2 Whitehall teens to become Eagle Scouts
Chris Collins and Dan McGervey have a couple of things in common.
They both graduated from Baldwin High School in May and they both will officially become Eagle Scouts on Nov. 25 at a Court of Honor Ceremony at Baldwin United Presbyterian Church. Collins and McGervey will be the 99th and 100th Eagle Scouts from Troop 323 that meets at the church.
“It wasn't an easy thing,” to earn,” said McGervey, 18, a freshman chemical engineering major at Penn State in State College.
To become an Eagle Scout, you have to earn 21 merit badges and do an approved project that benefits a community, or organization. The Eagle Scout candidate has to lead the project from conception to completion.
McGervey, the son of Dan and Roberta McGervey of Whitehall, completed a deer management study, an idea he said he got from talking with the Whitehall Wildlife Management Committee. Like many municipalities in Allegheny County, deer are a problem in Whitehall Borough.
McGervey and a group of volunteers contacted nearly 400 borough residents and asked what they thought of the deer.

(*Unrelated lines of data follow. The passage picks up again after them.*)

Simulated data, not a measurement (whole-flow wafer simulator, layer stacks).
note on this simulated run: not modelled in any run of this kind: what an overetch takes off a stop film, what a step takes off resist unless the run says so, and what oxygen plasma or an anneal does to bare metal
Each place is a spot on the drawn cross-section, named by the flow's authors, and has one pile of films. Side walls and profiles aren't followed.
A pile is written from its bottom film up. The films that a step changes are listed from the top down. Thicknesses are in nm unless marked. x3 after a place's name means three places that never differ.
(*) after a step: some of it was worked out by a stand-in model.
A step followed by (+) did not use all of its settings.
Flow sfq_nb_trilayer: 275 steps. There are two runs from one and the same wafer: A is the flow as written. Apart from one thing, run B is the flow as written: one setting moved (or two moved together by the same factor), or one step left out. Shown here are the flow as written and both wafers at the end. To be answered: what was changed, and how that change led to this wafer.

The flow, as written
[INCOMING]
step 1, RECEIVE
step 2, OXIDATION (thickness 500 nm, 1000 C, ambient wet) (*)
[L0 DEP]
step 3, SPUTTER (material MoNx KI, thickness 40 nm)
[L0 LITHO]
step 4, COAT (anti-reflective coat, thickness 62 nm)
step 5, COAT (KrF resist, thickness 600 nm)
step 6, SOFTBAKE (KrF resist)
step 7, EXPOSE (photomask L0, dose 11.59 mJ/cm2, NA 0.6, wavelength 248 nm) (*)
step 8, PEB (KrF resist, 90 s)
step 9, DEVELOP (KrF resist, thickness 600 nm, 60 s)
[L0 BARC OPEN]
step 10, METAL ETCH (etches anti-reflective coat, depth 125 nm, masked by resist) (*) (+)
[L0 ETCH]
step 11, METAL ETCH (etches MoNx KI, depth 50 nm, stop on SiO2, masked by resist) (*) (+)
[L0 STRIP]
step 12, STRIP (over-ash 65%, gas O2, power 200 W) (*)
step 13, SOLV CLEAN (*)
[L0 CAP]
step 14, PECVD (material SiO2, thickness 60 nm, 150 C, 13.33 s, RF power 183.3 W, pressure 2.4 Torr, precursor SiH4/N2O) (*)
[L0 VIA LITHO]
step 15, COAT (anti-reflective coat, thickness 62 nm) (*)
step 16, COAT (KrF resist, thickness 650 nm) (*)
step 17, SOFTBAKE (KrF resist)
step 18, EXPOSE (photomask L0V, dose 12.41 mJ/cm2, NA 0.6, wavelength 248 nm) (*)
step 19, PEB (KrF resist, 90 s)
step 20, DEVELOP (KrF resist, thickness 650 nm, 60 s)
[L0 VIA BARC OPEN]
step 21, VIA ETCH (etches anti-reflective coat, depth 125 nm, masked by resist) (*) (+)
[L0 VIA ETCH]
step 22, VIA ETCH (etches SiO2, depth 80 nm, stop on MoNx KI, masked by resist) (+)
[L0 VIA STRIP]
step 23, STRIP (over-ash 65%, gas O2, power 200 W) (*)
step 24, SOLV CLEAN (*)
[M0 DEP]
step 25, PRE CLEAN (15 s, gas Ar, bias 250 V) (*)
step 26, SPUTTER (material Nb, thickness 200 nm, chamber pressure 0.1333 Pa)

“People believed deer are a problem, but they were split on how the community should spend money to fix it,” said McGervey.
Dan McGervey said he is proud of his son.
“After 12 years of adventures in scouting, Danny has finally accomplished his ultimate goal with the Boy Scouts and as his parents, we couldn't be more proud of him.”
Collins, the son of Kimberly and Craig Collins, also of Whitehall, did a project near and dear to his heart; the renovation of stairs leading down to Leland Field in Baldwin.
“I have been playing baseball since I was young and have always been around the field,” said Collins, 18, a freshman accounting major at Duquesne University.
Collins said the stairs were old and rickety.
Along with his father and Matt Zalar, who he knew from being on the Baldwin swim team, Collins tore the old stairs out and replaced them with concrete stairs complete with metal handrails.
The project took two months to complete — March to May — and was finished in time for the opening of baseball season.
“It was a good project to do and was definitely appreciated,” said Collins, who raised some of the project funds through a GoFundMe page and donations.
He also contributed some of his own money. “It is cool to see the completed project.”